But here’s what hurts.
Some of what’s being hidden are posts I’m genuinely proud of. Arguments for peace, understanding, and forgiveness that reflected my best thinking at the time. Posts that engaged difficult geopolitical issues thoughtfully – terrorism, religion, cycles of violence – with nuance and good faith. Posts advocating de-escalation over revenge, empathy over retaliation, understanding systems rather than demonising people.
In 2006, those posts read as reflective and principled. In 2026, they’re weapons waiting to be used against me.

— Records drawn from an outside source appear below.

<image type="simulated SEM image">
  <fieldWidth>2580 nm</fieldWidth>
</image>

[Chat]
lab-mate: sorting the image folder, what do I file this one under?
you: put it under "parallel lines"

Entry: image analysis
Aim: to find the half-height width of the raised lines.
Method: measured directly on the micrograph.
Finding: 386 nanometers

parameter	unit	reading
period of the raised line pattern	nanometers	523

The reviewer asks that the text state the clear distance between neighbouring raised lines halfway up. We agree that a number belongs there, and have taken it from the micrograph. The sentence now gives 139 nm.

A single sentence about understanding terrorist motivations, stripped of context, becomes “sympathising with terrorists”. An argument for Christian forgiveness becomes “blaming America”. Hypothetical language about violence and retaliation gets stripped of its conditional framing. Nuance doesn’t survive screenshot culture.
So even my most humane writing – posts that should be the safest because they argue for peace – now carries risk simply because they could be misread by someone looking for ammunition rather than understanding.
That’s not a reflection on the writing. It’s a reflection on where we are.
There’s a quiet grief in realising that words written in good faith, sometimes even in service of peace, now represent vulnerability simply because complexity itself has become dangerous. Not because the thinking was wrong. Not because the values were misplaced. But because the world no longer reads generously.
I want to be clear about something.
I’m not ashamed of my past writing. I’m not recanting it. I’m not apologising for having thought deeply, spoken honestly, or changed my mind over time. What I’m doing is acknowledging the reality we live in, where visibility carries consequences that extend beyond the writer to their family, their work, and their future.
This compromise lets me preserve the record without offering it up as a tool for harm. It’s not perfect, but it’s the best outcome I can see.
The blog remains, but quieter. Less complete. More guarded. And yes, that feels like a loss. But it’s a loss I can live with, unlike the alternative.
Nothing’s been deleted. Many posts are now private, but the archive still exists. Just not all of it publicly accessible anymore.
If you’ve been reading this site for years, you know what kind of writer I’ve been. I’ve always valued character over labels, responsibility over slogans, and thinking over conformity. None of that has changed.
What has changed is the cost of saying certain things out loud, in full, under your real name.
This blog now stands as both a record and a boundary. What remains public is what can still stand safely in the open. What’s been hidden isn’t gone, just no longer exposed to a culture that no longer reads generously.
That, unfortunately, is the world we’re in.
And I still don’t like where it’s going.